Monday, July 25, 2011

Beyond Words: Handwriting Analysis of Civil War Letter

Civil War history became personal for me when I found war-era letters from Southern ancestors handed down in my family. Eager to know more, and possibly under the influence of one too many television crime shows, I decided to analyze the handwriting in the letters.  I've recently been blogging about David Lindsay Welborn,whom the Confederacy assigned in 1864 to an ironclad gunboat protecting Richmond, so I tackled his letters first. 

Portion of a letter home from my Civil War
ancestor David L. Welborn. A family
member later punched the holes to store
the 1864 letter in a notebook. For the
entire letter, go to LETTERS page.
Although I'm a rank amateur graphologist, I tried my hand at one of David's letters to his father, Joseph Welborn, of Randolph County, North Carolina. I consulted a handwriting analysis book* that’s been on my library shelf for years, and discovered a rudimentary personality profile that mere words on paper could never reveal. 

But first, I assembled known facts about my farmboy ancestor.  I knew from reading the unsuccessful petition to the local conscription board that David had filed in July 1864, that he had blue eyes, black hair, fair complexion, is 5 ft. (illegible) inches, was born in Randolph, is a farmer and was raised up to the business. The petition also told me that David, at age 20, had joined the 63rd Regiment of the North Carolina Militia. David wrote at least two letters to his father soon after he was assigned to the CSS Fredericksburg patrolling the James River just south of the Confederate capital.   
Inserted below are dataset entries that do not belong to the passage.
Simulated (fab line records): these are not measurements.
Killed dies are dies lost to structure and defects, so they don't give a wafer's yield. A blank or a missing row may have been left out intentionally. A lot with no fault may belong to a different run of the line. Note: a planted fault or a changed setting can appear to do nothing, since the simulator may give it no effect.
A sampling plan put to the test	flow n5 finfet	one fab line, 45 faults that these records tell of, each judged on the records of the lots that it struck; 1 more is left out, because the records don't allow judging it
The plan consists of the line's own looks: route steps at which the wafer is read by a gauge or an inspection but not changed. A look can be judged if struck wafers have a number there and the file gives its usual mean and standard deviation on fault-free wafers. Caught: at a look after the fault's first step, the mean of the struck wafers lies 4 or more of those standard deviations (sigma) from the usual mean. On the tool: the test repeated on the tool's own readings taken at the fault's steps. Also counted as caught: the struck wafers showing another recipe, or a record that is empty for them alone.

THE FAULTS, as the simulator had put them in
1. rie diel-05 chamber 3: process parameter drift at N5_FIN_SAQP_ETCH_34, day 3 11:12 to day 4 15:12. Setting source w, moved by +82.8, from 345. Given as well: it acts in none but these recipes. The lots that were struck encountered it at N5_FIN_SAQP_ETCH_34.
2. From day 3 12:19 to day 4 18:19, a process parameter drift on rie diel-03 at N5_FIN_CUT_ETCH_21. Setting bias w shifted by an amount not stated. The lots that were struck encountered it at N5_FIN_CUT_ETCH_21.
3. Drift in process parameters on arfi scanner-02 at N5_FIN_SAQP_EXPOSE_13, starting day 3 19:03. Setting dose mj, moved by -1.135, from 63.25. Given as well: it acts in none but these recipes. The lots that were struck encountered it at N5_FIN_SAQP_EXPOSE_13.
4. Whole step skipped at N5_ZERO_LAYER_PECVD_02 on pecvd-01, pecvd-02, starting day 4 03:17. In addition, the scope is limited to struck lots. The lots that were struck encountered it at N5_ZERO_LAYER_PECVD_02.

David opened his brief letter, written in a schoolboy's hand on paper apparently torn from a small notebook, with this salutation: “This is from your son D.L. Welborn.” The greeting struck me as peculiar.  Surely Joseph recalled he had a child with the initials “D.L.,” but by October 1864, Joseph had three sons fighting in the war. (A fourth son, Lyndon, died in battle in November 1863.) And David, whose mother died when he was barely four years old, probably felt lost among widow Joseph’s brood of ten children. Hence, David's reminder to open his letter.

Back page of a second
letter from David Welborn
of the N.C. Militia, 63rd
Regiment, to his father
So much for the facts; time to consult the handwriting analysis book. I concluded that David, young and free of accumulated emotional baggage, was:

- Emotionally even-keeled and not depressed, not yet anyway. David’s writing follows the lines of the paper. A moody person’s words would undulate up and down, regardless of the lines.
- Extroverted and needing to be in the middle of things. David centered his large script on the paper, indicating his social outgoingness.  As for his need to be at the center of the action, this plea had already made that point:  Pleas right as soon as you get this    tell me all the news that is going on.
- Open-minded, as illustrated by the open spaces between words, and up front with his feelings, shown by the script's slant toward the right.  Of course, I had picked up on these traits somewhat when I read: I have a hard time      I got here yesterday mornin and hav been sic ever sins     night and day
- Adventurous (writing doesn’t hug the left margin), but unorganized (haphazard grouping of words), and uncertain about the future (writing doesn’t hug the right margins), but duh!
- Unreliable, as evidenced by the uneven pressure David exerted on letters and his uneven spacing between words; and, 
- Honest, with nothing to hide (no crossed out letters or “cover strokes” over letters). 

The nearly 150-year-old letter David penned aboard the Fredericksburg tells more about him than what he wrote. By studying how he wrote his letters, I learned something of who he was. And, though I never met David, because I could read beyond the words in his letters, I liked him.

I plan to scrutinize the other Civil War letters handed down in my family for clues to my ancestors' personalities.  If you are lucky enough to have old family letters or documents in your possession, why don’t you get your hands on a handwriting analysis guide, do some sleuthing, and open a personal window to America's past.     

As Emerson said, “There is properly no history, only biography.”
* The guide I consulted was “Handwriting Analysis: Putting It To Work for You,” by graphologist Andrea McNichol with Jeffrey A. Nelson. Contemporary Books, Inc., 1991.